MANDATE RELIEF - CURING SELF-INFLICTED BUDGET WOUNDS
Ten years ago, mandate reform was a major issue in state policy deliberations throughout the country. State legislators sought relief from a multitude of federal mandates that required ever-increasing funding from state coffers.
Unfortunately, a decade later Maryland legislators face a different arena of budget mandates. To paraphrase the cartoonist Walt Kelly's Pogo, legislators now say, "We have met the enemy . . . and he is us!" (Pogo website)
The General Assembly has passed numerous bills that require spending mandates and entitlements that must be included in each year's budget. Certain mandates includes formulas that require annual increases in spending through an "automatic inflation adjusters."
Mandates and entitlements reduce the flexibility of budget committees in considering priorities for state funding each year. Approximately 79% of the state-sourced portion of the budget consists of appropriations with a mandated amount or purpose.
These self-inflicted mandates drive budget growth each year. Over the past seven years, the Bridge to Excellence Act (a bill commonly known as "Thornton" that created a spending mandate with an automatic inflator which was passed by the General Assembly without a funding source) has fueled over $1.3 billion in ongoing increases to education spending in the state budget.
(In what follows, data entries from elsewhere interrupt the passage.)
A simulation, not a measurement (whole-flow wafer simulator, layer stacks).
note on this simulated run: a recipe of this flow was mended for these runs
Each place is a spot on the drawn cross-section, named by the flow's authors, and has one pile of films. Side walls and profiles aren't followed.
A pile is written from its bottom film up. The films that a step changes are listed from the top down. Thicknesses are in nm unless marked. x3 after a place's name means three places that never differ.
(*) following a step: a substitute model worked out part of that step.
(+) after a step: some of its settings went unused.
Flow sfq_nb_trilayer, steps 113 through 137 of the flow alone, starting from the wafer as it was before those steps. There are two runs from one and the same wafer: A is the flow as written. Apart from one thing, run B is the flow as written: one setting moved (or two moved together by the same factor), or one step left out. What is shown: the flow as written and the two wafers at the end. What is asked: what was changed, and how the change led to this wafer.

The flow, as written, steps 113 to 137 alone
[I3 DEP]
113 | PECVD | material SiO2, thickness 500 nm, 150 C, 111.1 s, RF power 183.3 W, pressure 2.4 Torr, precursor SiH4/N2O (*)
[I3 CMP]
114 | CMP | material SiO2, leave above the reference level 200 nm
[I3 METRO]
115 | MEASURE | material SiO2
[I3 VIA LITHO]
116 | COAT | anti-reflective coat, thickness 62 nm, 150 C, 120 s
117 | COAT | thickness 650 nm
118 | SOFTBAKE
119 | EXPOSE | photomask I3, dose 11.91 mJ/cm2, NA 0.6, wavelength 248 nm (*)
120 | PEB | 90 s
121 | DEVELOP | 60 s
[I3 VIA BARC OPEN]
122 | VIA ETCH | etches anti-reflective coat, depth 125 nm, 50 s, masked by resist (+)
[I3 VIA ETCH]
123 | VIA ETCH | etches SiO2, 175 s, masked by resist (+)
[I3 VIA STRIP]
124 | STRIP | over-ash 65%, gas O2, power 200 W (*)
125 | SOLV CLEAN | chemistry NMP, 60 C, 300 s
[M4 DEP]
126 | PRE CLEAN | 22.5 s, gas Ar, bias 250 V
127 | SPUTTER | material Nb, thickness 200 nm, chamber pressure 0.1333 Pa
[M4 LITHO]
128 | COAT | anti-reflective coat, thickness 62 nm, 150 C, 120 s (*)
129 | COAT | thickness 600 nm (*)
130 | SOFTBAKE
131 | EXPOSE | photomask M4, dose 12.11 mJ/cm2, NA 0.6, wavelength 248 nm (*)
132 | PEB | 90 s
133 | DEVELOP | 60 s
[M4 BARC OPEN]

The Thornton funding has been such an onerous mandate that Governor O'Malley himself reduced education funding by freezing the automatic inflator through the Administration's Budget Reconciliation Act (Senate Bill 1) legislation passed during the 2007 Special Session.
Republican Senators are urging that long-term mandate reform be addressed this session. It is also critical that federal stimulus funds not be used to support existing mandates and entitlements or else the existing state budget will be unsustainable when the federal funds expire in two years.